The Prettiest Woman on Earth

When I was a kid I believed Vanna White was the Prettiest Woman on Earth. I didn’t believe it because I looked at her with a critical eye and drew my own conclusions. I was in basic agreement that she was a pretty lady, but I was mostly unmoved. She was no Daphne from Scooby Doo. And I had better things to worry about, like the tilt of my bicycle’s handlebars. How did Chad stand to have his so far forward? I didn’t know anything about ergonomics then, but I knew that setup, cool as it looked, wasn’t going to do me any favors.

I believed Vanna White was the Prettiest Woman on Earth like it was a job title, similar to Poet Laureate, in which she would be expected to show up and perform her gifts on special, or trying occasions in the country’s history. “We are going to war with Greece, and Billy Collins has prepared something. Someone call Vanna and see if she can come out and turn the pages for him.” I was a kid, and I didn’t understand how objectifying that picture was. Now I understand that professionally beautiful people do more than just stand there. They are also great for raising awareness of causes on which homelier folks are struggling to keep people focused.

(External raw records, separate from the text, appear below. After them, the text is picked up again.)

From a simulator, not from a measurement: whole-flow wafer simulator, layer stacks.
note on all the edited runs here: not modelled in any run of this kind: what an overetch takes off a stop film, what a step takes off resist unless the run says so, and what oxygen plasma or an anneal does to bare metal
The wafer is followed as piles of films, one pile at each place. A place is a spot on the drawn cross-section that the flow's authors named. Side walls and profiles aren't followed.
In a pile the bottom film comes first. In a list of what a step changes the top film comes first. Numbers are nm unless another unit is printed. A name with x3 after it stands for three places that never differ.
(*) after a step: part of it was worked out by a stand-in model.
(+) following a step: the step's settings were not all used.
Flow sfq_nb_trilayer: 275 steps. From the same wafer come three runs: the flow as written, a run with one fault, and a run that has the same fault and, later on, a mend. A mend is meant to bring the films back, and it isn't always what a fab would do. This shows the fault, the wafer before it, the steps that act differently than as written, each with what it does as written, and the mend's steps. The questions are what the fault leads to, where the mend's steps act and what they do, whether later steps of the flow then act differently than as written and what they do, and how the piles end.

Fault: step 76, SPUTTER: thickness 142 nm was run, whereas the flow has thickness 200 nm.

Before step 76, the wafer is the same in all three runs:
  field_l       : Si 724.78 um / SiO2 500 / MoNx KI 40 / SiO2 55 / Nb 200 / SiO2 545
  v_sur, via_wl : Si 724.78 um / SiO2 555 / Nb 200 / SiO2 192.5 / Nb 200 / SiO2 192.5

I must have heard an adult say it at some point, that Vanna White was the Prettiest Woman on Earth, and just accepted it. Most adults I knew seemed to grasp the complicated things of life firmly and easily, like how the government, or the church worked, and that just about everyone was doing both of those things terribly wrong. If they were right about that stuff, surely I could trust them to keep me up to date on the planet’s currently Prettiest Woman. Why would I question it?

Besides, I had to figure out if I wanted to look like a jerk on my bike, or be cool and uncomfortable. I opted to look like a jerk, but I still ended up uncomfortable, generally speaking.